Margaret Wilkerson Sexton



Books

The Revisioners

A Novel

This New York Times Book Review Notable Book of the Year from the author of the Reese Witherspoon Book Club pick, On the Rooftop, is "a powerful tale of racial tensions across generations" (People) that explores the depths of women’s relationships—influential women and marginalized women, healers, and survivors.

In 1924, Josephine is the proud owner of a thriving farm. As a child, she channeled otherworldly power to free herself from slavery. Now her new neighbor, a white woman named Charlotte, seeks her company, and an uneasy friendship grows between them. But Charlotte has also sought solace in the Ku Klux Klan, a relationship that jeopardizes Josephine’s family.
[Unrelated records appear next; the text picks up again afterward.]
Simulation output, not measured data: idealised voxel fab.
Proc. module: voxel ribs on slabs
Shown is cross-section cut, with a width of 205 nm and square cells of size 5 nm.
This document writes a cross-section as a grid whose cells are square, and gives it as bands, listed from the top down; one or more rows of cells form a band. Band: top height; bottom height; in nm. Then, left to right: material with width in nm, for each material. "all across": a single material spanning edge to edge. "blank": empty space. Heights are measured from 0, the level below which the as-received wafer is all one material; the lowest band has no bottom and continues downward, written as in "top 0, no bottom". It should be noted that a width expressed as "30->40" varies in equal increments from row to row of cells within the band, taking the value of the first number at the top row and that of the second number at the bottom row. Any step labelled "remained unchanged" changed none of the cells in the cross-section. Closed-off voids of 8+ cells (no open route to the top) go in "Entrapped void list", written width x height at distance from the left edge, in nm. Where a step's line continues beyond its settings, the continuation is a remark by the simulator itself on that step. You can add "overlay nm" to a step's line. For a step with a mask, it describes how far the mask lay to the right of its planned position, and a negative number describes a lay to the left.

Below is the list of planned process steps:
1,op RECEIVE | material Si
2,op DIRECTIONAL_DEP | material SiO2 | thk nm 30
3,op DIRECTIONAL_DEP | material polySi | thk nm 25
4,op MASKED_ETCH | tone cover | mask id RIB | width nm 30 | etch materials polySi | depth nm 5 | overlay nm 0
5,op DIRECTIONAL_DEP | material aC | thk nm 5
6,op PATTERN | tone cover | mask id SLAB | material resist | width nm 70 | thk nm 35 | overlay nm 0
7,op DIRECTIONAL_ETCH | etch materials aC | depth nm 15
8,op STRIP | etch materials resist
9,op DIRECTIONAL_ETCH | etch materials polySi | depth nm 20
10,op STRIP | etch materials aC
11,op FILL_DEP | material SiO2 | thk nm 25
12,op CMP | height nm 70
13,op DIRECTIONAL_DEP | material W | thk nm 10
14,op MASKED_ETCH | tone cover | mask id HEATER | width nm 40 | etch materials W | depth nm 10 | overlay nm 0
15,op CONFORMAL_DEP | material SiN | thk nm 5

Nearly one hundred years later, Josephine’s descendant, Ava, is a single mother who has just lost her job. She moves in with her white grandmother, Martha, a wealthy but lonely woman who pays Ava to be her companion. But Martha’s behavior soon becomes erratic, then threatening, and Ava must escape before her story and Josephine’s converge.

The Revisioners explores the depths of women’s relationships—powerful women and marginalized women, healers and survivors. It is a novel about the bonds between mothers and their children, the dangers that upend those bonds. At its core, The Revisioners ponders generational legacies, the endurance of hope, and the undying promise of freedom.

"[A] stunning new novel . . . Sexton’s writing is clear and uncluttered, the dialogue authentic, with all the cadences of real speech . . . This is a novel about the women, the mothers." ―The New York Times Book Review

A Kind of Freedom

A Novel

Long–listed for the National Book Award * Winner of the Crook's Corner Prize * Winner of the First Novelist Award from the Black Caucus of the American Library Association * A New York Times Notable Book

This debut novel from the author of On the Rooftop, a Reese Witherspoon Book Club Pick, “brilliantly . . . follows three generations of a Black New Orleans family as they struggle to bloom amid the poison of racism” (People).

Evelyn is a Creole woman who comes of age in New Orleans at the height of World War II. In 1982, Evelyn’s daughter, Jackie, is a frazzled single mother grappling with her absent husband’s drug addiction. Jackie’s son, T.C., loves the creative process of growing marijuana more than the weed itself. He was a square before Hurricane Katrina, but the New Orleans he knew didn’t survive the storm. For Evelyn, Jim Crow is an ongoing reality, and in its wake new threats spring up to haunt her descendants. Margaret Wilkerson Sexton’s critically acclaimed debut is an urgent novel that explores the legacy of racial disparity in the South through a poignant and redemptive family history.